Assessment of Children's Progress
We need more robust and consistent evidence on what children learn and achieve throughout their education to help us raise attainment and close the gap. Building on the range of data available on the senior phase, we need a greater range of consistent assessment of children's progress through the broad general education. Collecting data on children's progress will help practitioners, early learning and childcare settings and schools to evaluate how well children are achieving and which practices and interventions are having an impact.
What we will do to deliver
- We will continue to gather a wide range of data that will tell us how well our children and young people are doing, for example SQA exam data, employability and leaver destination data and health and wellbeing data.
- From August 2016, we will collect teacher professional judgement data on an annual basis on whether individual children have achieved the expected Curriculum for Excellence levels in literacy and numeracy by the end of P1, P4, P7 and S3.
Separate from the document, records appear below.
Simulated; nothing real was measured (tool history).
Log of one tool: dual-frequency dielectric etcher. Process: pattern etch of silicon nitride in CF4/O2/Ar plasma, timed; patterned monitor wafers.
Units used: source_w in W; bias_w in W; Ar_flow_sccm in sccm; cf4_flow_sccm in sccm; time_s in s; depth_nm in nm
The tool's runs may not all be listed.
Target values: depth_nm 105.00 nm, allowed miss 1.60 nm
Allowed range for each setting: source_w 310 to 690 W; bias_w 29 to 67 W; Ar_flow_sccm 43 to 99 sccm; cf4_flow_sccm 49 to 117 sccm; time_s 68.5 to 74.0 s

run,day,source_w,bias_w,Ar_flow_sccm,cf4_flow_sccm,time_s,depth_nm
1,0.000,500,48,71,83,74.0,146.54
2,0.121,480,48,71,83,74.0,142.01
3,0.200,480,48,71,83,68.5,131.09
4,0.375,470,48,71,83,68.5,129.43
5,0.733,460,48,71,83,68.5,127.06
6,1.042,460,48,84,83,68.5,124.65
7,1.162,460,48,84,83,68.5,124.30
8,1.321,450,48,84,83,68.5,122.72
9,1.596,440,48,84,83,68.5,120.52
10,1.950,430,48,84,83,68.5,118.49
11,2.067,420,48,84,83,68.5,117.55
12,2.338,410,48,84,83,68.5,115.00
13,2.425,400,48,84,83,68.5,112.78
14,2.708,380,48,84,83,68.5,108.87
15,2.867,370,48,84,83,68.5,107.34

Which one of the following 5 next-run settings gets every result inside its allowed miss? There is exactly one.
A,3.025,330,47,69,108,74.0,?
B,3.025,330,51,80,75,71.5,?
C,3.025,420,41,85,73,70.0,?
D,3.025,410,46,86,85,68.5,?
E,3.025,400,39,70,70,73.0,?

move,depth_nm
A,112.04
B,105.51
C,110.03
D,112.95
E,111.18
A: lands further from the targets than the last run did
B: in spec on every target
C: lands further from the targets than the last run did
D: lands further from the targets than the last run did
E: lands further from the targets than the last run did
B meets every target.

- From October 2016 we will provide further support for local and national quality assurance and moderation of teacher judgement of Curriculum for Excellence levels.
- From December 2016 until May 2017 we will carry out implementation testing of new standardised assessment materials in schools across Scotland. The results will inform teacher judgement of children's achievement of Curriculum for Excellence levels.
- From August 2017 the new standardised assessments will be used by all schools.
- In December 2016 we will publish plans for gathering information about the health and wellbeing of children and young people, including the data gathered at early years stages.
- In December 2016 we will publish appropriate performance indicators on employability skills and positive school leaver destinations for inclusion in the National Improvement Framework.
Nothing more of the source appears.